A suave lobbyist makes his rounds in the Pennsylvania State House palming off wads of cash on black solons in a sting operation engineered by an ambitious district attorney. Four take the bait and are caught on audio and video doing so.

The confidential informant later asks the black lawmakers, all Democrats, to vote no on a controversial measure that would require voters to show photo identification at the polls. No Democrat in Pennsylvania did.

PA Attorney General Kathleen Kane

Here’s where the story goes south, for the office of former Pennsylvania Attorney General Tom Corbett, anyway. As reported in the Philadelphia Inquirer, the state’s new attorney General, Kathleen Kane, shut down the sting, telling the paper the investigation was “poorly conceived, badly managed, and tainted by racism,” saying it had targeted African Americans.

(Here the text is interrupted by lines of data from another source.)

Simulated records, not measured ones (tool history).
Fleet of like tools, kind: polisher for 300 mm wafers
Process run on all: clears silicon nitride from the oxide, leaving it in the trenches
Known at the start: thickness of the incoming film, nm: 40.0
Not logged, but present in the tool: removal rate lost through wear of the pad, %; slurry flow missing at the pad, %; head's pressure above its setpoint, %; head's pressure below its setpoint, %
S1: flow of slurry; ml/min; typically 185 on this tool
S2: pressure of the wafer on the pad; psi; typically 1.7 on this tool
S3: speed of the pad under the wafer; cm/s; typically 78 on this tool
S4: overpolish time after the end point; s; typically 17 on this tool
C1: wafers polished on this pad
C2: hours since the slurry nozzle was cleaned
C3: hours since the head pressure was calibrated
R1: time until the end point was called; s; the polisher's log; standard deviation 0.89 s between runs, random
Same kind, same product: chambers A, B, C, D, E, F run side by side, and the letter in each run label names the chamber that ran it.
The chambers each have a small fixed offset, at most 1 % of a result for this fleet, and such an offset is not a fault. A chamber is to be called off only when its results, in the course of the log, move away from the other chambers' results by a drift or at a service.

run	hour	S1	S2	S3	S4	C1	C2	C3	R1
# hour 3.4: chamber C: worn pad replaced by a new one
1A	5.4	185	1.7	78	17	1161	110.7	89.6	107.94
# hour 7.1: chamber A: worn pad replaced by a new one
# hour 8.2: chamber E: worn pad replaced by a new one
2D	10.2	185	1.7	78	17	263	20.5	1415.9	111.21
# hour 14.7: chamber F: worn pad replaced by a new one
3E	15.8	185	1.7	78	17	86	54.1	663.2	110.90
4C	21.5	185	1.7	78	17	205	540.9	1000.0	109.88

Angel Cruz, who did not take money from the informant, suggested it is rare for a lobbyist to offer legislators cash:

“In his 14 years in the Capitol, Cruz said, his hallway encounter with Ali marked the first time anyone had tried to hand him an envelope stuffed with cash. Sure, lobbyists had tried to take him to lunch or dinner or drinks, but no one, he said, had ever offered him an outright bribe.”

The informant, Tyron B. Ali, 40, agreed to wear a wire and tape the officials to win favorable treatment after his arrest in a $430,000 fraud case, according to the Inquirer. Charges against Ali were subsequently dropped.